David Feige

       All I want to do is sleep. The office paged me just before 8:00 this morning, with three recently docketed cases. I am never my best in the morning, and so I barely managed to make it upright to take down the information on the new clients. Getting up too early tends to put a damper on my day, and by the time I made it back to the office 10 hours later, all I wanted to do was curl up and take a nap.
       Instead, I bail out of the honorary event I was supposed to go to–I was supposed to receive a certificate of appreciation for teaching a direct- and cross-examination seminar–and stop by a bar to offer my congratulations to a friend at Legal Aid who got an acquittal. It is nice to drink with other criminal-defense lawyers. It is one of the few places where the righteousness of the work goes unquestioned.

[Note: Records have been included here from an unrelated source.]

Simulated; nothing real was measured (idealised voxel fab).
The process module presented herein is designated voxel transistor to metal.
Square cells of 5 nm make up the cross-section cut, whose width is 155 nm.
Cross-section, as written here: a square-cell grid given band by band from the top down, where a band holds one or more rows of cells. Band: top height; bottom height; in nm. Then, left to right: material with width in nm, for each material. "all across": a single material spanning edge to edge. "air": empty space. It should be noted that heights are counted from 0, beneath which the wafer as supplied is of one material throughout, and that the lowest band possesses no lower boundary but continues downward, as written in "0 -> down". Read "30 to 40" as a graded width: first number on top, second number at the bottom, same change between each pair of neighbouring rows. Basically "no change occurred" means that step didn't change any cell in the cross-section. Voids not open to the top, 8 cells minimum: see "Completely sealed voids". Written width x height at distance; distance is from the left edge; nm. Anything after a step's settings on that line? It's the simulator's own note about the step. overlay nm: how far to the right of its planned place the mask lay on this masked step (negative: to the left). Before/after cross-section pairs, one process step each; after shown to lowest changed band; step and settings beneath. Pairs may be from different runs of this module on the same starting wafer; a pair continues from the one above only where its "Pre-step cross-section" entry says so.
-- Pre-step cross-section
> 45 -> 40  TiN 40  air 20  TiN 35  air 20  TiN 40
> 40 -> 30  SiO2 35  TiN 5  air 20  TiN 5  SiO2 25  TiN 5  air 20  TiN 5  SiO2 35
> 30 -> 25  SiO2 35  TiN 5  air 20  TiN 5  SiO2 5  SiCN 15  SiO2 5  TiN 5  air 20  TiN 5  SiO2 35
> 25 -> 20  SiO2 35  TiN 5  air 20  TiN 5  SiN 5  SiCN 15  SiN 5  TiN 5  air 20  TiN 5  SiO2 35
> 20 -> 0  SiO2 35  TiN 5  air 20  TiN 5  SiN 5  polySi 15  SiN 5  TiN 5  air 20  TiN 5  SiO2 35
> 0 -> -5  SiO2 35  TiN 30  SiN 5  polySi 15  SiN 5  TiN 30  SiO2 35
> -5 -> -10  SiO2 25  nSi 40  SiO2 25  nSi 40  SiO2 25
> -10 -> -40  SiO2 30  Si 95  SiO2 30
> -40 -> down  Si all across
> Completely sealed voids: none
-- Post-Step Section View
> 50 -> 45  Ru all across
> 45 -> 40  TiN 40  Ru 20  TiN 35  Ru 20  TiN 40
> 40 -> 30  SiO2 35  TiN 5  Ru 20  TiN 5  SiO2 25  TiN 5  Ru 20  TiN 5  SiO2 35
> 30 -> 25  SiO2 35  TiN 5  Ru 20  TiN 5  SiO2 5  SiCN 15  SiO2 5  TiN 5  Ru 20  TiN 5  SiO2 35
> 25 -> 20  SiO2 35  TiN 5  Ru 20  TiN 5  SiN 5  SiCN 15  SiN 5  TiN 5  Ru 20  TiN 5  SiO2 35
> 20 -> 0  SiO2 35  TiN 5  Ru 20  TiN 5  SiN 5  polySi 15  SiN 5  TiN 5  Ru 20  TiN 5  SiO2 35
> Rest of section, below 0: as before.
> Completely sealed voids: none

       Ever since I decided to do this kind of public-sector criminal-defense work, I have come up against a steady stream of skeptics. At first nobody believed I would actually do the work (during my first year of law school, a Maserati-driving dentist assured me I’d sell out). Later nobody understood why I’d do it. A partner at a friend’s law firm still tells me to call him when I am ready for a real job. At nearly every cocktail party I’ve been to in the past eight years someone has asked me how I can represent those guilty people. Sometimes it is honest curiosity; other times, a challenge. Encounters like this can still send me into a rhetorical frenzy or set me off on a combative diatribe–and they happen all the time. After a while it gets tiresome having to explain your core values to complete strangers. Besides, the answers are simple. I believe in what I do. I believe in the system I work in. I believe that in our system of justice, guilt is a matter of proof–and properly so.
       I am the last stop for most of the people I represent. They come to me, their liberty about to be taken away from them, after they have failed or been failed by the other support systems built into our society. My colleagues and I stand between them and prison. We are their last bulwark against the tremendous power of the state. We fight to get people out of jail and ensure that they don’t go back in; we fight unjust search warrants and all the ways the government gets into your home and your phones and your life. Everything we do is about preserving individuals’ liberty, whether they’re guilty or not. As it happens, they are not guilty much more often than you would think. But that’s not the point. The point is that the people we defend are people who would otherwise be condemned as a result of their status as poor, minority defendants. These are the people who are the most marginalized and easiest to overlook. I am proud to be their voice. I would stand in no other place.
       The client of the people I came to congratulate was charged with selling $60 worth of crack cocaine. Six times, their client refused a plea bargain in which he was promised probation. On the face of it, this was a crazy thing to do, since if he went to trial and lost, the judge would be required by law to sentence him to a minimum of 1 to 3 years and a maximum of 8 1/3 to 25 years in prison. (This is how mandatory drug sentencing laws frequently coerce innocent people into pleading guilty.) But the defendant, who had never been arrested before in his life, was adamant about his innocence. Although before the trial he’d been out on bail and made every court appearance, the judge who tried the case revoked his bail and put him in jail for the duration of the trial–just to make sure he showed up. The jury found him not guilty, and he was released from jail this afternoon, free and exonerated.